Over a decade and many more operational and technological transformations later, I’m still here working for Comcast. I’ve worked on seven different versions of the on-screen grid guide. And while each version has been very different, the one thing that hasn’t changed is how people react to big changes in direction.

After each reorg announcement, I’ve seen the same patterns. The fear of change. The anger that a project folks have poured their hearts into might go away. Some people are scared about job security. Some threaten to leave. Some people do leave. New team members are brought in as experts in new domains, and may not always receive the warmest welcome.

Those are all understandable reactions, but they don’t help anything.

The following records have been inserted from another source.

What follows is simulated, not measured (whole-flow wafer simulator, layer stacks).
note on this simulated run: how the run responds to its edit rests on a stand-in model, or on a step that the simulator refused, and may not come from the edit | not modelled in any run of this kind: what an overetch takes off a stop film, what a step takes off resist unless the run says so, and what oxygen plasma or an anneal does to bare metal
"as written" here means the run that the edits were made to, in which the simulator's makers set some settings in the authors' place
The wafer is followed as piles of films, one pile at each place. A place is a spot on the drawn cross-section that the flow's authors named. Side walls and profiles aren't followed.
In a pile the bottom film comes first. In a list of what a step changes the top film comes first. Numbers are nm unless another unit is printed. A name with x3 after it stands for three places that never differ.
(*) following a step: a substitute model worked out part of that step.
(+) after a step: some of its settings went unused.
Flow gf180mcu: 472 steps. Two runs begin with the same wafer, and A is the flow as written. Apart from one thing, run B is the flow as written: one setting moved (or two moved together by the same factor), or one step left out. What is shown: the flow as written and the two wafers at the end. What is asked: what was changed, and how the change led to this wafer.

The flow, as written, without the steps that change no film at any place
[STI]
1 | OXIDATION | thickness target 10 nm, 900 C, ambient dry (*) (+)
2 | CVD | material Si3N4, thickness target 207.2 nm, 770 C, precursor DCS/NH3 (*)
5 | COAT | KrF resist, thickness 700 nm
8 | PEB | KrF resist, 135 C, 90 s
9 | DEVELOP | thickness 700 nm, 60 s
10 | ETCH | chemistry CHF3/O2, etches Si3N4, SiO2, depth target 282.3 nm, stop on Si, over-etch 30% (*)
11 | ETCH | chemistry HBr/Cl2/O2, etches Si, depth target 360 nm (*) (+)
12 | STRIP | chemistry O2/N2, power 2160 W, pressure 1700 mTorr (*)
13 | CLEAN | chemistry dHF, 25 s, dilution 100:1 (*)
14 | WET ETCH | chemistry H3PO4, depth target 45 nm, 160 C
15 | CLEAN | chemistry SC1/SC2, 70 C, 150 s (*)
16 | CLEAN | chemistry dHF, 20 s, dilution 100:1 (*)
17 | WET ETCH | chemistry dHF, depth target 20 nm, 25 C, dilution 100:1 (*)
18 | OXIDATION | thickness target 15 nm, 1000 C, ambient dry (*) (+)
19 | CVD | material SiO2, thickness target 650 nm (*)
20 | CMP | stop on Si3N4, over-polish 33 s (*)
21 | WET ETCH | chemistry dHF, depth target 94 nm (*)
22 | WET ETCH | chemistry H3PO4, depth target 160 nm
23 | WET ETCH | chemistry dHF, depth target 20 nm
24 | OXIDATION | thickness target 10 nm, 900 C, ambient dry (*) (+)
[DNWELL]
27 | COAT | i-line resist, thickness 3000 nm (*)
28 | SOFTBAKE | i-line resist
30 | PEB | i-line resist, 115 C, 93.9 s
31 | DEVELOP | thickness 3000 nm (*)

How to effectively navigate big changes

So, the next time you find yourself facing a big change in direction or a full reorg, what should you do? Here are my top tips for not just surviving big changes, but leveraging them as opportunities:

  • Think about ways that this change can help your career. Are there new technologies, new networking opportunities, new people to learn from, or new domains to understand?
  • Take inventory of what you love about the company – like your co-workers and your products – and remember that you still get to do all of that.
  • Talk to your manager about where you want to be and what you want to do in the new structure.
  • Embrace learning, whether it’s a new technology or a new process. But don’t do this alone. Start study groups and brown bags with your co-workers. People learn better together. Befriend any new experts that were brought in – they are there to help you become an expert too!
  • Stay positive! Don’t get dragged down into other people’s narratives. Get excited about the things you want to get excited about.

And finally, I’ll give you the best piece of advice I ever got, circa 2008. A feature I’d worked on for over a year was dropped and my amazing team was split up to work on other features. I was angry. I actually cried at the office to a good friend. As he handed me a tissue, he said to me: ‘Leslie, it all pays the same’. And he was right. Because at the end of the day, it is a job, and we are still here… so keep calm, and reorg on!